UK on the left, US on the right:
January 2006. In the Swedish hamlet of Hesjövallen, nineteen people have been massacred. The only clue is a red ribbon found at the scene.
Judge Birgitta Roslin has particular reason to be shocked: Her grandparents, the Andréns, are among the victims, and Birgitta soon learns that an Andrén family in Nevada has also been murdered. She then discovers the nineteenth-century diary of an Andrén ancestor—a gang master on the American transcontinental railway—that describes brutal treatment of Chinese slave workers. The police insist that only a lunatic could have committed the Hesjövallen murders, but Birgitta is determined to uncover what she now suspects is a more complicated truth.
The investigation leads to the highest echelons of power in present-day Beijing, and to Zimbabwe and Mozambique. But the narrative also takes us back 150 years into the depths of the slave trade between China and the United States—a history that will ensnare Birgitta as she draws ever closer to solving the Hesjövallen murders.
11 comments:
Hum....left hand one (UK) I think.
definitely the british one
Left for me to.
The left one (UK), the other one is just too red.
I'll go against the tide and say the right - if I was basing it purely on the cover and had no knowledge of the author
UK for me too (as nearly always)
Here is someone else with a keen eye for those covers:
http://freshinkbooks.blogspot.com/2010/02/copycat-covers.html
I guess marketing got them both right...this American picks the one on the right!

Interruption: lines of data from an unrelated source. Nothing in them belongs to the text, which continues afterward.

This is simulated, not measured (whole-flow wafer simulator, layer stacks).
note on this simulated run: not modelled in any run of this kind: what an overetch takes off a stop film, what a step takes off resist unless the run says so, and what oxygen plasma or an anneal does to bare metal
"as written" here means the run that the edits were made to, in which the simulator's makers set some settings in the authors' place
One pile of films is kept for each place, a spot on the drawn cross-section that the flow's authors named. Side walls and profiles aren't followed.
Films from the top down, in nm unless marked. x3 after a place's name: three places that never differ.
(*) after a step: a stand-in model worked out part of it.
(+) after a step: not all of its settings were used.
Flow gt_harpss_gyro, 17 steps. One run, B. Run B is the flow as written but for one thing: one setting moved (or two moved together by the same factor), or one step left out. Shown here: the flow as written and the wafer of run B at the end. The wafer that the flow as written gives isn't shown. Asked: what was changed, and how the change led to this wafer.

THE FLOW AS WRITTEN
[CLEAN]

I like the left one (UK) too. I first saw this post in Friend Feed, where you can only see the title of the post and the US cover image. I immediately thought "looks just like the US covers of Stieg Larsson's books" - then I came and read your post!
I guess I like the righthand one but even though I'm from the other side of the Atlantic, I usually like the UK version.
I don't like the blood drops and due to middle age-ed eyesite, I could barely see what's on the righthand cover in blue.
Anyway, I'm drawn to the larger letters due to aforesaid phenomenon; it's as simple as that.
Hej, I like the UK version more. Right (US) is to red.